The old rules allowed for anyone to have an HRA. Not so starting Jan. 1, 2014. While current account holders can continue to have HRAs and spend them down until there's no money left in them, standalone HRAs may go away without further regulatory relief. New PPACA rules require any employee taking advantage of the reimbursement arrangements to be covered under a PPACA-compliant group health care plan. The good news here is that HRAs can be paired with any type of health plan, as long as it meets the minimums established by the PPACA.

  1. Allocate employer dollars to employees through a health flexible spending account . The addition of an FSA with an HRA provides an opportunity for employers to supplement or replace HRAs and gives more options to employees.
  2. Amend your HRA to provide only vision and dental coverage in order to preserve an annual dollar limit available to participants.

Dental and vision insurance needs tend to be much more predictable. Using an HRA here, both employers and employees are able to better anticipate needs and budget appropriately.

  1. If you rehire a company retiree, you may inadvertently jeopardize a retiree-only HRA. Retiree HRAs can continue to be offered as long as they cover only retirees.

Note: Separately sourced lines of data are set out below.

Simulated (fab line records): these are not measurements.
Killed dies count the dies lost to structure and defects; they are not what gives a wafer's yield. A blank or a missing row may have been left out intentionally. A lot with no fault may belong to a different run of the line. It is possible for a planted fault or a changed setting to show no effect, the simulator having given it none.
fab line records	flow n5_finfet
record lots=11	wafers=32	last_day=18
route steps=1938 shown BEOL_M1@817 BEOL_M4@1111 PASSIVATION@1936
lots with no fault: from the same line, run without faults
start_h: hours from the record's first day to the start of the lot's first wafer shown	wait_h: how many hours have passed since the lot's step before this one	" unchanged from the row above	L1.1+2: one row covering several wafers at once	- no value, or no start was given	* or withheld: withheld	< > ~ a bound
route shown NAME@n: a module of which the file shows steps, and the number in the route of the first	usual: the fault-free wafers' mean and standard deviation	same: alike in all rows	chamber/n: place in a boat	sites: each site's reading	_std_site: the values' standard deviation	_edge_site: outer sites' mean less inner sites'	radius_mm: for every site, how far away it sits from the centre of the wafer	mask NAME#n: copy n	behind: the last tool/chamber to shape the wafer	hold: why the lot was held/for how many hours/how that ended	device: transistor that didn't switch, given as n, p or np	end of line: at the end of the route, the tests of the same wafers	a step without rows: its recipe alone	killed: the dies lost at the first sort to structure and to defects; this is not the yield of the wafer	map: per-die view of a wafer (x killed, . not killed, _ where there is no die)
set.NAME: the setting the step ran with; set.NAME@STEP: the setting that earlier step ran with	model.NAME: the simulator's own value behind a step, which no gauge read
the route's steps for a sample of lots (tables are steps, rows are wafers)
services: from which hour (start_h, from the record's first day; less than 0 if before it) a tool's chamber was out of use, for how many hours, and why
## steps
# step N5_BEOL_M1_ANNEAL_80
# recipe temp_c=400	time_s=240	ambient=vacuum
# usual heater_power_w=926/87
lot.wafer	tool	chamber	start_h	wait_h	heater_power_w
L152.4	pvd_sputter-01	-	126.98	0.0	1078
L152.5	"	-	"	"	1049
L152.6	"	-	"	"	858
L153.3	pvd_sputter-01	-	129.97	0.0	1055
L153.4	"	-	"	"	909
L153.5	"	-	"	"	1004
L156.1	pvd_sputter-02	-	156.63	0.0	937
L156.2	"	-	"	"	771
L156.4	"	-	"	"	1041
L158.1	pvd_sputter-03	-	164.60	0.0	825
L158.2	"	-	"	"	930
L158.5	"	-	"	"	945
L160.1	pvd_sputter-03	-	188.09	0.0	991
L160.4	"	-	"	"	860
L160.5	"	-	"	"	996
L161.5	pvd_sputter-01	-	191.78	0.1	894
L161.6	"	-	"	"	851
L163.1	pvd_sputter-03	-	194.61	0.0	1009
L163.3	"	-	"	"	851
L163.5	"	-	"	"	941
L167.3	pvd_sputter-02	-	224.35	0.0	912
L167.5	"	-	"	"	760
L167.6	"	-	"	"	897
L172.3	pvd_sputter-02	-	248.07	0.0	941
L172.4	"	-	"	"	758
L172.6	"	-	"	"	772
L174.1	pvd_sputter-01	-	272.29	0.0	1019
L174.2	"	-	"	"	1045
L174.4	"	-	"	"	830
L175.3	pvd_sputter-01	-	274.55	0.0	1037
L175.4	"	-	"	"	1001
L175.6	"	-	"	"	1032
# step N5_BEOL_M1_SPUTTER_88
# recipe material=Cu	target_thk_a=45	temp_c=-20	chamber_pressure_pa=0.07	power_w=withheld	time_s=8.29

Employers and employees alike are continuing to try and wrap their heads around the new rules and regulations of health reform. Me and my colleagues are continuing to ask for clarification on a range of subjects, including:

  • The impact to the HRA of an employee who is covered under his or her spouse's group health plan. For example, if a spouse carries the coverage for an employee's family, does the employee have to forego any employer HRA simply because they waive health care coverage from their employer to avoid duplicate coverage?
  • Whether a category of excepted benefits can be created to include smaller, stand-alone HRAs, thus allowing employers to continue to help their employees defray their out-of-pocket health care costs.
  • Whether a premium-only HRA will be allowable under the current law. These plans are used to help employees purchase coverage and are particularly popular for smaller employers who want to define a contribution level for employees' health coverage but cannot afford to carry that coverage or the administrative overhead to administer it.
  • Whether an HRA that qualifies as an FSA may still be allowed under current interim      regulations.

Questions about the new path of HRAs remain and we'll continue to ask them. In the meantime, keep in mind these possible plan changes as the new health care model shapes a new path for HRAs.